The Capital-Fit Problem

Rollins Orlu By Rollins Orlu on Mar 15, 2026 in Business

My last post asked whether we're brave enough to deploy VC correctly. Several people reached out. Good conversations. But one question kept coming up:

"Why does a company with no profits get a billion-dollar valuation, while an SME doing 40% margins can't get a meeting?"

It's the right question. And the answer is uncomfortable.

We didn't just change how businesses get funded. We changed what a "strong business" even means.

Here's how it happened.

In the early internet era, investors noticed something genuinely true: some businesses needed to lose money aggressively now to own a market so completely that profits later would dwarf anything earned by being cautious early. Amazon is the case study. Nearly a decade of bleeding cash — then dominance so complete it reshaped global commerce.

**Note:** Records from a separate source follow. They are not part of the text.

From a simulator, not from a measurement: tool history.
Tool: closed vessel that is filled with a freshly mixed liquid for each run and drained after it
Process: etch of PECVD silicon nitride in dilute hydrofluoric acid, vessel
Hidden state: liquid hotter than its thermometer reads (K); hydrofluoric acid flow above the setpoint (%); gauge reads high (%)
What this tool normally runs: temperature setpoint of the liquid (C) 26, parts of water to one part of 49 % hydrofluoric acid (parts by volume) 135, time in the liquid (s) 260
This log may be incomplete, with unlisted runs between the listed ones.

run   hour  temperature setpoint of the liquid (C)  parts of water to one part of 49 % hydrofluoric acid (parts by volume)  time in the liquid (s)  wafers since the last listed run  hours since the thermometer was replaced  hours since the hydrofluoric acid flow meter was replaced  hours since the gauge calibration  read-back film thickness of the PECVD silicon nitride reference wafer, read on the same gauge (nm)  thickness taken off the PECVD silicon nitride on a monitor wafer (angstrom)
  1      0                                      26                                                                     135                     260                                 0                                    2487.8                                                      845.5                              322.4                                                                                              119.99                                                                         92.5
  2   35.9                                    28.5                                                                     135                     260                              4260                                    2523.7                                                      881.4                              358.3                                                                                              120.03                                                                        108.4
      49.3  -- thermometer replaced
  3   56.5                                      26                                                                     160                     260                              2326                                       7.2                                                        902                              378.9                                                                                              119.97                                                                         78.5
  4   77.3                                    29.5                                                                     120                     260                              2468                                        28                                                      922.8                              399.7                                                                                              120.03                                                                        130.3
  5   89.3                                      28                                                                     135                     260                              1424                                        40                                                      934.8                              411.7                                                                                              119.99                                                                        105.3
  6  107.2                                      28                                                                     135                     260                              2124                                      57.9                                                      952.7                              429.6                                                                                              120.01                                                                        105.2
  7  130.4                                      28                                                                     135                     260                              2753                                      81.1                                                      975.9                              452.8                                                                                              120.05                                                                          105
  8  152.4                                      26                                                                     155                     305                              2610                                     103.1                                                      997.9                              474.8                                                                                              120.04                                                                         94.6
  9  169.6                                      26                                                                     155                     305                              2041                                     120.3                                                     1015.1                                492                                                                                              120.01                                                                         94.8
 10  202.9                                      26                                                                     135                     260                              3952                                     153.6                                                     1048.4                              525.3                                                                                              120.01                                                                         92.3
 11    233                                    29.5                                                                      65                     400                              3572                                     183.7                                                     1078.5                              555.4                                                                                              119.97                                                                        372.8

The insight was real. For a narrow class of businesses with genuine network effects and winner-take-all dynamics, burning capital to capture the market before someone else does is rational strategy.

But then the logic got detached from its preconditions. And applied to everything.

Because here's what most people miss about how VC actually works:

A fund raises $100M. It needs to return 3x to its investors. That's $300M back. It makes 20 bets. Most fail. So the ones that work need to return enormous multiples.

This means VCs are structurally incentivised to fund companies that could be worth $1B+ — not companies that will definitely be worth $50M. Your SME doing 40% margins on $200K revenue is a great business. It might exit at 5–8x revenue. That doesn't move the needle on a $100M fund.

So valuation became a narrative tool, not a reflection of current economics. You're not pricing what a company is. You're pricing what it could become if every assumption holds.

Profitability, in that framework, almost becomes a liability. It signals you've optimised for now instead of for scale.

Stripe understood this. So did Starlink. Both burned capital in service of a genuinely defensible, winner-take-all position. The logic held because the preconditions were real.

But most companies — especially in Africa — don't have those preconditions. And when you apply a Stripe-style funding structure to a company whose natural growth is gradual, operational, and trust-dependent, you don't accelerate it. You break it.

I'm watching this play out in real time with PerAnkh, the workforce infrastructure company I'm building. Our trust layer compounds over 12–18 months. Value accrues to employers, institutions, and governments — not to individual users clicking through a platform. No VC clock survives that architecture. Forcing one onto it wouldn't speed us up. It would destroy the very thing that makes the model work.

That's not a funding problem. That's a capital-fit problem.

And it's not unique to us. Across Africa, there are businesses building real, durable value — compounding quietly, serving markets deeply — that are invisible to the VC model not because they're weak, but because they're the wrong shape.

The good news: the correction is already underway. Burn rate is no longer a badge of ambition. Down rounds are being discussed openly. The LP base is asking for actual distributions, not paper markups.

The model will survive — for the narrow class of businesses it was actually designed for. What won't survive is the cultural overapplication.

But the harder problem remains: the alternatives are too thin.

Revenue-based financing. Growth equity. Development finance. Family offices with genuine patience. These exist — but not at the scale or accessibility Africa's builders need.

That's the infrastructure gap nobody is building fast enough.

Not "is VC broken?" — but "what fills the space it was never meant to occupy?"